An endless sky, with no masters or boundaries… that’s the promise of No Man’s Sky, a sci-fi survival game that uses math formulas to generate explorable universe on the spot. Being the first indie game present (and stealing the spotlights) at the E3, will it live to the incredible hype that surrounds it?

 

In No Man´s Sky, you put on the helmet of an intergalactic explorer, surviving in the vastness of a science-fiction, almost infinite universe. Undiscovered stars, planets and galaxies are yours to explore, chart and share with everyone in the cosmos (in this case, other players that “share” this world with you). Every one of the millions of planets (well, the actual term used is quintillions) has unique flora, fauna, and plenty of space to dock your ship.

“Great! What can I do there?”

As a player, you take the first-person seat in your starship to reach for far away planets. While there’s no one giving you missions, each planet has a Beacon that connects to The Atlas, the universal map that you and every other player in the world will be creating together. When you reach a Beacon, you will document the flora and fauna of the planet, along getting the chance to name it (there are appropriate filters in place, but sure, you are free to name planets after yourself if you get to them first).

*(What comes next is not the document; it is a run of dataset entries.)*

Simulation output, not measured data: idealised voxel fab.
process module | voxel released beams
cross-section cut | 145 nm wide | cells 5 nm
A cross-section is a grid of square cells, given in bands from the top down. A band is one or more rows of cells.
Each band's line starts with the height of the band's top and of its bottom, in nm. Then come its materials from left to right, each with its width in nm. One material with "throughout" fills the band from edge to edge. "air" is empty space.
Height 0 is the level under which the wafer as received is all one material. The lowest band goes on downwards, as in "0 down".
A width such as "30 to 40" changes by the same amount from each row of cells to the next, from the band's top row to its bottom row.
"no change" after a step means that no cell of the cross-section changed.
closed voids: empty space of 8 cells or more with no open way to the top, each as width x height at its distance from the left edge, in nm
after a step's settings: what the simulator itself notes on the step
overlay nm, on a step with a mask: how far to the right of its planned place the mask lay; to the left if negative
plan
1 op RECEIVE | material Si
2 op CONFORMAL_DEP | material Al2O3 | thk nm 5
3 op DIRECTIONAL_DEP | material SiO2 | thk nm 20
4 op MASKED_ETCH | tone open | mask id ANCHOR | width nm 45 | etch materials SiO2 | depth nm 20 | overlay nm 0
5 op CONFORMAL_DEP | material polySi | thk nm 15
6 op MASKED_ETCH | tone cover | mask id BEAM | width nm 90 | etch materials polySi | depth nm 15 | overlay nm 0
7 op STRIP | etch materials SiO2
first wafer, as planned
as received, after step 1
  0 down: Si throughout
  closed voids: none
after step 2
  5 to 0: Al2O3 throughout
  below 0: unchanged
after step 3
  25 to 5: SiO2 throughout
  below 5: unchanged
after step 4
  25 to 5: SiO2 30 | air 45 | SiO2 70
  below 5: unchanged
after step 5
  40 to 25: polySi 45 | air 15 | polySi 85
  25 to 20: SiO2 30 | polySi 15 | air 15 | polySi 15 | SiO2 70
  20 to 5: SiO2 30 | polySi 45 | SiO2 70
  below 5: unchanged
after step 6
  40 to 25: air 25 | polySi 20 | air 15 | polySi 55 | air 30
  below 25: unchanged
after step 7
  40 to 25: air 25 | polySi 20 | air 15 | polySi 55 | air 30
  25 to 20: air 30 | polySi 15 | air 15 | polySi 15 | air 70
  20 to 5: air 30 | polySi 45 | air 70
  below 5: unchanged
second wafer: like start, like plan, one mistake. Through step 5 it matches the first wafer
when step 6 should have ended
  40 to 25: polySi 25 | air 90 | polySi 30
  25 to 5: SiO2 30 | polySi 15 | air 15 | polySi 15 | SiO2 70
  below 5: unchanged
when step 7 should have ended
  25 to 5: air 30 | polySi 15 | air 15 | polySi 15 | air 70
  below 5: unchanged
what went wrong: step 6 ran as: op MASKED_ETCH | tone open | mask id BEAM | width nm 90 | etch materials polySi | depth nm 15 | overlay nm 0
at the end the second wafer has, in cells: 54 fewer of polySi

As you might have guessed, most planets are inhabited by wildlife and wildlife isn’t known for its social skills. Being an explorer, you have laser pistols and your ship’s cannons at your disposal to fight off beasts and other cruisers, but you are no action-hero once you get out of the ship – after your spacesuit force-field breaks, you are as vulnerable as most real humans would be facing the behemoths that hide in the depths of the universe (that is, about 5 HP vs dinosaurs when you are starting).

no man's sky dinosaurs
When the starting point is dinosaurs, things don’s cale up nicely…

If you do manage to become enough of a juggernaut to take planets down, the Sentinels, protectors of everything you can see, will be there to stop any player form role-playing as demi-god of oblivion.

No man's sky sentinels
…see?

Multiplayer gets all players, all over the world sailing the same sea, and No Man’s Sky is big enough for them to never directly cross paths. The Atlas keeps -and it’s kept by- everyone to date, so you have every player as a companion in your mission, yet you might never meet them – with luck you might stumble upon an already conquered Beacon.

This could change over time, as places become better known and people start developing meeting points, trade routes, groups, factions, and overall start molding the No Man’s Sky with the reality hammer.

Since information is a currency (you don’t need to use Beacons in undiscovered places), there are many shops, and farming is legit, some sort of player economy could be established, and being a trader could become a reasonable option.

But that will take long, and if so you desire, offline mode gives you the exact same universe all for yourself.

“Is it as pretty as those pics?”

The game is stunning, and that’s not a compliment to the graphics themselves (which are great on their own), but to the scenery craft. Sean Murray, the wizard behind this universal curtain, talks about his main inspirations residing in works of fiction like those of Asimov, Clarke and Heinlein.

other worlds of isaac asimov
This will look familiar soon enough…

He based the visual style of the game in that of the illustrations that accompanied fiction books, which, while having little resemblance with the content of the actual text, did spark the imagination of its readers and gave them alluring, memorable scenes (this was so important that his team, at one point, splattered their working room with science-fiction imagery to help them get in the mood when working on the aesthetics).

“They coded an entire universe?”

Certainly not! Math is the fabric of this universe – more precisely, a single seed, a number that, thanks to many complicated formulas, can recreate creation itself by using pseudo-random number generators to produce the coordinates for planets and starts, and parting from these, generate life-form-like shapes, render terrain looks and structure, and keep an ongoing cycle of evolution for every planet.

a ship crashing in the snow

This system possesses not only incredible power (able to fabricate a complete, alive universe), but since everything you see in the sky and beyond its created on the spot thanks to the self-procedural algorithms, it has little impact on the game memory usage. The only stored information is mathematical seeds, music, some hand-crafted textures and details for the graphics, and the math magic that turns it all into game magic.

Final Thoughts:

Hello Games went for a science-fiction game that lets you explore at your heart’s content. They didn’t force any narrative in it (though it is heavily hinted some important secrets are kept at the very center of this universe); it plays on the same principles that Grand Theft Auto or Minecraft, just in a cosmos-bigger scale.

white planet and a giant ship in red outer space
…see?

Not many games promise and actually give this honest freedom. Videogames are known for their contrast in the promise of “freedom” and its actual execution (even in GTA you have invisible walls impeding you to get to that one island over there), and maybe we are before the first one able to stay true to that simple promise – keeping its cool no matter how far you reach.

No Man’s Sky will launch for PC and PS4 somewhere in 2015.